Using Spider from Helix (Linux version)
URL: http://helix.cit.cornell.edu Download Spider 4.0
|
Prerequisites: Perl 5.6.1 or higher with the following modules:
auxiliary programs:
|
Spider is intended to recursively process a mounted volume, searching files for a limited set of regular expressions. Both out of the need to protect that specific data and because the numeric format lends itself well to accurate matching, our default regular expressions focus on social security numbers and credit card numbers. Other data, such as driver's license numbers, dates of birth, telephone numbers, and the like are frequently present on disk and not in and of themselves protected data.
Spider will misidentify certain types of files as containing confidential data. Every effort should be made to verify Spider's results before moving, encrypting, or removing files.

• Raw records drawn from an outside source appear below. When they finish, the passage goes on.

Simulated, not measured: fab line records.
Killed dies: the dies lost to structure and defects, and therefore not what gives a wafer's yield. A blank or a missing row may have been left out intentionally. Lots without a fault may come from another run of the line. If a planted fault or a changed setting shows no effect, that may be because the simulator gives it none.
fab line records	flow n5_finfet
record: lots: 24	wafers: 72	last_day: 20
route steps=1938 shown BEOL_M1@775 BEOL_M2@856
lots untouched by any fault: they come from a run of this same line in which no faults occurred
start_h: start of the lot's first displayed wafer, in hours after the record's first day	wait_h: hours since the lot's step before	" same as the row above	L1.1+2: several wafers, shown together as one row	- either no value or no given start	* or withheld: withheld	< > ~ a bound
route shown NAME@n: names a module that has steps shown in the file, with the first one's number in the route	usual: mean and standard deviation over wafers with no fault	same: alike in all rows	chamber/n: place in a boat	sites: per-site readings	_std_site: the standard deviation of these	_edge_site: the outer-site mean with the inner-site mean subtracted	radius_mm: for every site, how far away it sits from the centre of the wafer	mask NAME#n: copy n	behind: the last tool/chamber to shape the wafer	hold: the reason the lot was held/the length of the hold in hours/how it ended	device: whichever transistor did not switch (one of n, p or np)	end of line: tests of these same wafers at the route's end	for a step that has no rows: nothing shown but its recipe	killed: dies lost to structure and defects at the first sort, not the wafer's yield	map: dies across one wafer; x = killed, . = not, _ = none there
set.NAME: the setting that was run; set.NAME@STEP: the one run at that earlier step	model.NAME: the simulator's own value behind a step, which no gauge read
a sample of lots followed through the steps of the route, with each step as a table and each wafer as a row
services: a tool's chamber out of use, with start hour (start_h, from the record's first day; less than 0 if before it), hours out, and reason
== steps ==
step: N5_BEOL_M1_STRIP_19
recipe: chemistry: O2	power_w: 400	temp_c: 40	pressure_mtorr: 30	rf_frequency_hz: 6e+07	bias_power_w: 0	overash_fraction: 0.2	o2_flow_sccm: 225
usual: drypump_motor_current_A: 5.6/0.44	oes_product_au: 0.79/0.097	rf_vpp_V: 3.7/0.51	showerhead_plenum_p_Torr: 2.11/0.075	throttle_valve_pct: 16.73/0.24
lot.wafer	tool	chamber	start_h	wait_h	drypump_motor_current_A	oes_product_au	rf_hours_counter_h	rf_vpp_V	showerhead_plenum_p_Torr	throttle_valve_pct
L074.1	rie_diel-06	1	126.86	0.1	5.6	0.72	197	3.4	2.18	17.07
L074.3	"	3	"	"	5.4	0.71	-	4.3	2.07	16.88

Spider's logs can function as a roadmap to confidential data and must be well secured.
Spider consists of four basic pieces and has as its prerequisites several perl modules intended to improve its efficiency. It should be portable across UNIX flavors provided these modules exist.
The four basic components are (in /usr/local/cornell/spider in Cornell's Helix distro):
- spider_server.pl: the spider collector process that receives matches from spider clients and records them to its log file
- spider-4.0.pl: the spider client, actually responsible for processing files
- spider.conf: the configuration file used by both the client and server. It contains the shared secret, path to the log file written by spider_server, path to the regular expressions file, and a few other configuration parameters
- REGEXES: the list of regular expressions to use
The default configuration will encrypt all traffic between the spider client and server and use an MD5 hash of each packet to insure the data is received intact and undamaged. Spider_server listens on UDP port 3000 for incoming client messages, processes them, and writes them to the log file.
Startup:
It is only necessary to start the server once, either on the Helix instance used for examination or on a central spider log host:
/usr/local/cornell/spider/spider_server.plSpider_server will print its configuration then background itself.
Scanning:
Normal spider behavior is to recursively scan directories and process all readable files. Files of certain types, including binary graphics data, RPMs, and executables, are not processed as they yield extreme false positive rates. Every effort is made to deal with Unicode, Office file formats, PDFs, mailboxes, and the like. Spider_server's log file begins with "GIF89a" deliberately to cause spider to skip processing that file should circumstances dictate it be in the examination tree.
Default arguments to spider are generally sufficient:
/usr/local/cornell/spider/spider-4.0.pl -D /path/to/mountSpider can be fairly verbose, and will report files under examination.
The Spider log file:
The spider log file records the IP address of the spider client making the report (localhost in most cases), the path to the file under examination, the regular expression that caused the match, and roughly 1K worth of human-readable text in which the match was found.
False positives are not uncommon, as many things are likely to match SSN or CC patterns. Visual inspection of the spider log file is necessary as a final step to determine whether or not sensitive data is present and to what degree.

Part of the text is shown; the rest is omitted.